We collect alabaster and try to find a piece wherever we travel. Flea markets in London, Vienna and one near Bacharach, Germany, have produced treasures. We shipped an alabaster lamp home from Holland. In Pisa, Italy, we found an entire store of alabaster.

In 1986 we saw several heavy pieces in a Liechtenstein shop and couldn’t decide if we wanted to carry one home. A green bowl was marked, “Fr188, now one-half off for Fr94.” We left and came back later and the shopkeeper said we could have it for Fr70. It’s one of our favorites.

Rhodes, Majorca and other islands have added to our collection of over 200 pieces.

John & Marilyn Scofield
Sequim, WA

I collect miniature dollhouses and accessories (one-inch-to-one-foot scale). I seek out dollhouse shops and local artisans. Also, I look in the shops for small items: key chains, magnets or anything of a one-inch scale.

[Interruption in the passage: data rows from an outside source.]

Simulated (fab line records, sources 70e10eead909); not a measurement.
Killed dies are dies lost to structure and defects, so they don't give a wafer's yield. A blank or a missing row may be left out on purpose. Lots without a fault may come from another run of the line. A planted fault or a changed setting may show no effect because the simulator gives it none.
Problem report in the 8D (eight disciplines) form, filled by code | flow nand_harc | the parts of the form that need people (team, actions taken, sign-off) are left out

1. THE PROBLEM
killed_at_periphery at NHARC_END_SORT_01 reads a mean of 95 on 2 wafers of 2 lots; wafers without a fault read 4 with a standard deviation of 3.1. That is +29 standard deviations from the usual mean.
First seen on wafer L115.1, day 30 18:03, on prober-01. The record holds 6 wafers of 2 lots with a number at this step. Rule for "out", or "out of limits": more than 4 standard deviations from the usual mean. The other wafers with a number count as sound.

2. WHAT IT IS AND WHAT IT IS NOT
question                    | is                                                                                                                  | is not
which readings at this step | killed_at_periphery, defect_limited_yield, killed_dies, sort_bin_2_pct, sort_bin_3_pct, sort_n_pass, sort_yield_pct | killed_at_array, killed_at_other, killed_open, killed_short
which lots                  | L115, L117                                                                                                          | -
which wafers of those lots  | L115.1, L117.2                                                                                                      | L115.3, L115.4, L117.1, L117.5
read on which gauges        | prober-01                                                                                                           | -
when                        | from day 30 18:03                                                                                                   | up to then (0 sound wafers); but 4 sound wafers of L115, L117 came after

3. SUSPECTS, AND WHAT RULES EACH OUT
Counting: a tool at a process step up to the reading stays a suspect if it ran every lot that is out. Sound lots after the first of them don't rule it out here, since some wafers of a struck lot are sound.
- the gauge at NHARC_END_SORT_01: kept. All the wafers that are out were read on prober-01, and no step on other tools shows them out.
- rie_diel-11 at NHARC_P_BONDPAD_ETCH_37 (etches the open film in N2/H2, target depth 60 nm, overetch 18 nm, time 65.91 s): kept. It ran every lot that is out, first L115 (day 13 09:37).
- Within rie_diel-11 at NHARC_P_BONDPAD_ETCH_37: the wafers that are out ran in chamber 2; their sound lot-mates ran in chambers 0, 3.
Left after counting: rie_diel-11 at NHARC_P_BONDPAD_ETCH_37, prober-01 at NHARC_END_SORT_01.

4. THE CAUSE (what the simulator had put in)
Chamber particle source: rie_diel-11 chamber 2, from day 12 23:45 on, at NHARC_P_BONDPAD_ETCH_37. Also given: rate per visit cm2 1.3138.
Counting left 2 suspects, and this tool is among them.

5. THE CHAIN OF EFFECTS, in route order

Certainly, this does not require much space in my luggage and it is less expensive than purchasing full-size items for my house.

I have an abundance of miniature treasures from around the globe, including a globe. I put stamps in miniature picture frames.

In Hobart, I was invited into the home of the president of the miniature dollhouse club in Tasmania. I bought from her some miniature boomerangs, postcards of Tasmania and a kangaroo puzzle. What a find!

Marcia Henderson
North Las Vegas, NV

Some of the small figurines in John Fox’s collection.

About 25 years ago my wife and I began international travel for business, with side trips for vacations. I began collecting small figurines (one to four inches high), which I termed “Little People.”

In my collection of 100 from 26 countries, the most memorable were acquired in Siberia, India and Indonesia.

John L. Fox
New York, NY

In over 70 years of traveling the seven continents (and the geographic North Pole), I have collected a wide assortment of small treasures. The collections include mice, angels, stuffed animals and various other items, including a camel whip, an elephant prod, a bolo, a cannibal fork, a seal-skinning knife, a blowgun and a Yemenese knife.

This whole collecting thing began with a gilded burlap angel purchased at a folk art exhibit in Barcelona many years ago. The mouse collection came about when a friend gave me a knitted “house mouse” with the admonition that “every house should have a mouse.” I also have over 50 small boxes, made of everything from straw to silver.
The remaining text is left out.